It’s 1 p.m and your boss comes to you with some data and asks you to create some Tableau dashboards by day’s end. You open the data in Tableau and find that the data is in ‘wide’ format, preventing you from making some important visualizations. For instance, you wanted a line chart with different line plots for variables and wanted time for the x-axis (a.k.a. time series). What can you do besides manually cut/pasting values?
If you don’t know what I’m talking about, look at this wikipedia entry on Wide and narrow data. For instance, if you were handed data that was in the form of an excel pivot table, it’s likely that the data is in wide format.
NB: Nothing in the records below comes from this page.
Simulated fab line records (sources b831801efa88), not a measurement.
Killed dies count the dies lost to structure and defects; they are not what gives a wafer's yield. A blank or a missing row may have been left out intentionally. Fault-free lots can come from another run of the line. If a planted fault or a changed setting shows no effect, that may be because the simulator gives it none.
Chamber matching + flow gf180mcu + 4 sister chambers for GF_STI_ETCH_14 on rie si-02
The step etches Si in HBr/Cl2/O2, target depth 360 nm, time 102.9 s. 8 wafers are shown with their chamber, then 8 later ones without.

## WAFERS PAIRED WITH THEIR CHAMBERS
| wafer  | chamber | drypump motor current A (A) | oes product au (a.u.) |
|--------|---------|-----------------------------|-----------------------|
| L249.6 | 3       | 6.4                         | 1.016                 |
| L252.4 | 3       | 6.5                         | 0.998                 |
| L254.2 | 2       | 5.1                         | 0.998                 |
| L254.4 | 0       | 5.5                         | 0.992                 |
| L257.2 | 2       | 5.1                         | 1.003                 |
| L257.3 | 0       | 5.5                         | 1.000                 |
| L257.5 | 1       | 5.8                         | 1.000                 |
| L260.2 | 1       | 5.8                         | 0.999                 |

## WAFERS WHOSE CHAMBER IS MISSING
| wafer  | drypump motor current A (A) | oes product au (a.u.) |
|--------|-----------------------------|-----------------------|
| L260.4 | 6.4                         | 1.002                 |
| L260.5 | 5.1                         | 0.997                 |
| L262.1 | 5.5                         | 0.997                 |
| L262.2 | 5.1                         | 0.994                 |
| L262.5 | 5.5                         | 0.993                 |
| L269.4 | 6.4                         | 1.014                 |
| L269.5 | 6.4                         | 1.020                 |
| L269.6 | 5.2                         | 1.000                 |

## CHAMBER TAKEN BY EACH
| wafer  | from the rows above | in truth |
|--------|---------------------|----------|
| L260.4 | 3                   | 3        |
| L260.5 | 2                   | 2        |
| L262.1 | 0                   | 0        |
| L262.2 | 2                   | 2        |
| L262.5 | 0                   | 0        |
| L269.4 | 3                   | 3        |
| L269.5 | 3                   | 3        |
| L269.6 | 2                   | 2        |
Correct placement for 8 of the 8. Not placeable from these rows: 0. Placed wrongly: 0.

Let’s look at a sample dataset that is in wide format. The dataset called airquality comes preloaded with R.
data(airquality)
head(airquality)
## Ozone Solar.R Wind Temp Month Day
## 1 41 190 7.4 67 5 1
## 2 36 118 8.0 72 5 2
## 3 12 149 12.6 74 5 3
## 4 18 313 11.5 62 5 4
## 5 NA NA 14.3 56 5 5
## 6 28 NA 14.9 66 5 6
The long format for this dataframe will combine the Ozone, Solar.R, Wind and Temp columns into one column and the ‘primary key’ for the dataset will be the combination of month and day. To do this, we will need the reshape2 package. If you don’t already have this package install it:
install.packages('reshape2')
The conversion from long to wide gets done with the melt function. In the code below, I specify the dataset, the variables that remain the same and also specify the creation of a new variable called Values.
library(reshape2)
aql.long <- melt(airquality, # specify dataset
id.vars = c("Month", "Day"), # ID variables are the variables that remain the same
variable.name = "Factors", # this names the new created variable
value.name = "Values") # and fills it with the values
Now we’re in long format:
subset(aql.long, !duplicated(aql.long$Factors))
## Month Day Factors Values
## 1 5 1 Ozone 41.0
## 154 5 1 Solar.R 190.0
## 307 5 1 Wind 7.4
## 460 5 1 Temp 67.0
What if you wanted to go the other way around? You do so by using the dcast function. Here, you need to specify the following:
# Converting dataframe to wide format
airquality2 <- dcast(aql.long, Month+Day ~ Factors, # left of "~" : variables that stay the same, right of "~" : variables to convert to rows
value.var="Values") # data that goes into new columns
and:
head(airquality2)
## Month Day Ozone Solar.R Wind Temp
## 1 5 1 41 190 7.4 67
## 2 5 2 36 118 8.0 72
## 3 5 3 12 149 12.6 74
## 4 5 4 18 313 11.5 62
## 5 5 5 NA NA 14.3 56
## 6 5 6 28 NA 14.9 66